Untitled

# Given an existing complete statement or question, generates variations of the sentences using synonym matching.
# Synonym matching code from nickloewen (https://github.com/nickloewen/thesaurus)
# Can either run script and pass arguments in Terminal / Command Prompt, or imported as library.

import sys
import nltk
from nltk.corpus import wordnet
from nltk.tokenize import RegexpTokenizer
import re

class TextRegenerator(object):

    words_to_preserve = []
    words_to_preserve_default = ["a", "the", "in", "of", "at", "does"]
    words_to_preserve.extend([w.title() for w in words_to_preserve])
    punctuation = [".", ",", ":", ";", "?", "!"]


    def __init__(self):

        self.str_base = ""
        self.new_str = ""
        self.new_str_list = []


    def createWordSynonyms(self, word):
        synsets = wordnet.synsets(word)
        synonyms = [word]

        if word not in TextRegenerator.words_to_preserve:
            for s in synsets:
                for l in s.lemmas():
                    synonyms.append(l.name())
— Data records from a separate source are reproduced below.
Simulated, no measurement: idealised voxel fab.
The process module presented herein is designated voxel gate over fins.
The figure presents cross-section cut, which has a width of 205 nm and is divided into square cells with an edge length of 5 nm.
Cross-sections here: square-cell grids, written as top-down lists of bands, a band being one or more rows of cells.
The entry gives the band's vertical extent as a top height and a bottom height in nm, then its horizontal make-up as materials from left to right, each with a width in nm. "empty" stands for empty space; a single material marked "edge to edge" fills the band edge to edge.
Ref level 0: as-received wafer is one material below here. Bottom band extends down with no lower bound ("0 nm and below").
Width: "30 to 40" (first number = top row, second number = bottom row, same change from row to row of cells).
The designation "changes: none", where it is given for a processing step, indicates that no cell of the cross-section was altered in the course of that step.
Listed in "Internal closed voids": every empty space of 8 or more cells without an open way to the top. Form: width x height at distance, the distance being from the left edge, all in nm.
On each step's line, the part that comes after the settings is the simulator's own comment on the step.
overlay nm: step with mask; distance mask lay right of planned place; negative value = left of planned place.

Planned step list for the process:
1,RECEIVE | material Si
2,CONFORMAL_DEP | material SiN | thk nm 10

        # if there are no synonyms, put the original word in
        synonyms.append(word)
        return self.uniq(synonyms)


    def createPhraseSynonyms(self, _str_base):
        """Finds synonyms for every word in the input. Returns a list, containing a
        list of synonyms for every word in the input."""

        tokenizer = RegexpTokenizer('\w+|\$[\d\.]+|\S+')
        tokens = tokenizer.tokenize(_str_base)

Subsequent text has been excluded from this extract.